Happy Vape at 1963 Ocean Avenue could be a canary in the e-cigarette-store coal mine. That's to say that the proposed store, which was granted a conditional-use permit by the Planning Commission, is something of a test-case for vape or e-cigarette specific stores, as the Examiner reports. Why? A nearby resident has filed an appeal to overturn the commission decision to grant that conditional-use permit, with the Board of Supervisors scheduled to vote on the appeal Tuesday.
It's confusing, since some vape and e-cigarette shops are already operating in San Francisco legally since they opened before the board passed a law last year that extended existing rules on tobacco sales to e-cigarettes, basically equating the two. The decision on Happy Vape will be the first board vote under the new law. In other vape news, San Francisco's Health Department is soon debuting ads to discourage vape use.
"It is undesirable to have a business whose goal is to attempt to increase usage of these products and which will expose our children and students in our area to them," is the language of the neighbor's appeal.
The would-be proprietor of Happy Vape is Blake He, who himself quit smoking with e-cigarettes. The space he's chosen is the former home of an aquarium store, and he's called the business a chance to provide for his wife and newborn. E-cigarettes, after all, are a billion-dollar industry, estimates Bloomberg.

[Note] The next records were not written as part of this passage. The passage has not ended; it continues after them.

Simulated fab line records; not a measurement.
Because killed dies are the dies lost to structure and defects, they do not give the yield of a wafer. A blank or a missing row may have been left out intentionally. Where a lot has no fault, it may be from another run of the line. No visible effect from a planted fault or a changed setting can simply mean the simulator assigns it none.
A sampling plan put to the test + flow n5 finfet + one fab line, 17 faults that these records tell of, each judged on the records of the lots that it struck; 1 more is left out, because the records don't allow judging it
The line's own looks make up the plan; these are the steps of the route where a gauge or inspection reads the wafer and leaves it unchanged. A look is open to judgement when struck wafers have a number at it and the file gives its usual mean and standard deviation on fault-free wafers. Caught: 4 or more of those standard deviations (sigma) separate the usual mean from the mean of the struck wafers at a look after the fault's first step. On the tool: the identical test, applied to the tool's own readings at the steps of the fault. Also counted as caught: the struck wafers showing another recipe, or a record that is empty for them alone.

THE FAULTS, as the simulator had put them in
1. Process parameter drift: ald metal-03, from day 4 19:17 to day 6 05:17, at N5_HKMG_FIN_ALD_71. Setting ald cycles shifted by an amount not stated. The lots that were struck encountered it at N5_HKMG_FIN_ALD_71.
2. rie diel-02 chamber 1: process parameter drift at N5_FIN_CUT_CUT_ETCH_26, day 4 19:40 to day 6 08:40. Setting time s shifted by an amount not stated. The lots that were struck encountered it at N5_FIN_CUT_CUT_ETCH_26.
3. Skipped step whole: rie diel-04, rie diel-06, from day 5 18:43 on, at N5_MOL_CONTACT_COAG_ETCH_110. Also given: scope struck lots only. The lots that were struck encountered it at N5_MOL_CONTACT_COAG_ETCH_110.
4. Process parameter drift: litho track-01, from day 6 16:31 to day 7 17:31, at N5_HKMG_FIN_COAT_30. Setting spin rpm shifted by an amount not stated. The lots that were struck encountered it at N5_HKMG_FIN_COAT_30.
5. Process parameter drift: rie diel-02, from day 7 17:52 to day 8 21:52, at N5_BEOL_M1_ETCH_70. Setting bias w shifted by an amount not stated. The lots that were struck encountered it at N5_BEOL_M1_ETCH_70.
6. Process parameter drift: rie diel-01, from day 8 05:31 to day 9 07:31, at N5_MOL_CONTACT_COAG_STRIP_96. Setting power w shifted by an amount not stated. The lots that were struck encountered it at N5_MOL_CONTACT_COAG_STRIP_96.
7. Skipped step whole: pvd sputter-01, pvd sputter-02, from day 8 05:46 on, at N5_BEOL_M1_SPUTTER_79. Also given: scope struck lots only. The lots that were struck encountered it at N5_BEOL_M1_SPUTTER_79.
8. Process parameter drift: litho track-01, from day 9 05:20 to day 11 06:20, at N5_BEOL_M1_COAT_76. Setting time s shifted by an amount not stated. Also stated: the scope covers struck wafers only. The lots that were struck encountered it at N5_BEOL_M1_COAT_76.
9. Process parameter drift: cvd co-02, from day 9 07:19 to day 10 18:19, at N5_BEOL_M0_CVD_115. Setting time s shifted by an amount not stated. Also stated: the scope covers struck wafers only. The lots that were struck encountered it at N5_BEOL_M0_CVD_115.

The plan: ground-floor vape and e-cig sales, plus a basement steam stone hookah lounge hookah lounge, which is a recently popularized hookah designed for inhaling vapor. The shop would close at 10 p.m., and like cigarette stores, would be over 18 only.
"I want to provide an alternative," He told the Examiner of his plans, "E-cigarettes is a vehicle to ground zero for no cigarettes for me. It's worked for me. It's worked for many others."
The nearest vape shop is 1.7 miles away, and the block is full of empty storefronts for other kinds of businesses to move in. For now, He is paying $4,000 a month for empty space.
We'll have to wait until the smoke — or vapor — clears on Tuesday to see how the city might treat vape businesses of this kind.